Waving signs that read “Shame on Viacom,” the workers, most of them in their 20s, demanded that MTV Networks reverse a plan to reduce health and dental benefits for freelancers beginning Jan. 1.

In a statement, MTV Networks noted that its benefits program for full-time employees had also undergone changes, and it emphasized that the plan for freelancers was still highly competitive within the industry. Many freelancers receive no corporate benefits.

In other words, you’re lucky you get anything at all, so STFU.

The media business has being playing this game for years, and because most of their employees are too young to know the difference, there’s been little outcry.  The WGA labor action is shining a bright light on the practices of this industry, which is a massive profit-maker globally.  At some point, you get sick and tired of being pushed around.

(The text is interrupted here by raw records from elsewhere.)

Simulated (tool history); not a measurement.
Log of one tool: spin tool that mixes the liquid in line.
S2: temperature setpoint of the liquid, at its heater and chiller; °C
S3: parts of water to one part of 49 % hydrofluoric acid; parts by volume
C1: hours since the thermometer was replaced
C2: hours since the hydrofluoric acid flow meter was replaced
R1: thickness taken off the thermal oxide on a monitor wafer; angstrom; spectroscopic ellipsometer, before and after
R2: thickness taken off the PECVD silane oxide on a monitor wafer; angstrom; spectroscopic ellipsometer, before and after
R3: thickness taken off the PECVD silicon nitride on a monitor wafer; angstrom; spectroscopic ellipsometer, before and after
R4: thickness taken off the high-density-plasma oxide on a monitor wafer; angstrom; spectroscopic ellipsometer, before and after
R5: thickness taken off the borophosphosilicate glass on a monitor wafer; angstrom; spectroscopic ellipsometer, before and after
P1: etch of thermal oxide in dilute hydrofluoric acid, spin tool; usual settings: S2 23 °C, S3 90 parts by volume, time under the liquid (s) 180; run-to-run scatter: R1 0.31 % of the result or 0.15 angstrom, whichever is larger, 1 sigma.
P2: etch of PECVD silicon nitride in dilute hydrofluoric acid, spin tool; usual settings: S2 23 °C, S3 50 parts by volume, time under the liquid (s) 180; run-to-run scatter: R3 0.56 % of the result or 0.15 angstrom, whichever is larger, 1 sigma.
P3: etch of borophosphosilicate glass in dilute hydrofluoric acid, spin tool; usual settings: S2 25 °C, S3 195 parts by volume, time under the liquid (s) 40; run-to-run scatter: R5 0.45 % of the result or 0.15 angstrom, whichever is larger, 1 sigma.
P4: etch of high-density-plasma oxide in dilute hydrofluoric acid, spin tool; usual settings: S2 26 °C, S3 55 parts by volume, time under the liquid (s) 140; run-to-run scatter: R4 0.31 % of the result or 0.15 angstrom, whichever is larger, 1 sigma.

WGA Strike Update: Don’t Believe The Hype

The AP calls the new contract proposal from the studios to the WGA a sweetened offer.  The United Hollywood blog says otherwise.

That big, amazing proposal that the companies hinted to Nikki Finke was coming? Well, it came.

Turns out their exciting, groundbreaking proposal is… a residual rollback. And not just any rollback, one of the biggest in the history of the Guild. Then, stunningly, the companies have the balls to say their plan gives us more compensation. Well, I’m sorry, but If you take away a dollar and give me a nickel, the nickel ain’t a raise. Somewhere, Nick Counter’s first-grade math teacher is embarrassed […]

When an hourlong episode of television is streamed on the Internet, writers would get a flat $250 payment for one year of reuse. That’s $250 as opposed to, for example, $20,000 per episode when it’s reused on network television. They proposed nothing new on downloads, it’s still the DVD formula for those (ie. two-thirds of a penny for an iTunes download). For theatrical movies, they’re offering exactly $0.00 on streaming. Oh, and they want to be able to define any content they like as “promotional” — for which they would pay zero dollars. Even if they stream an entire film or tv episode, and even if they sell ads on it, they can call that promotional and pay us nothing.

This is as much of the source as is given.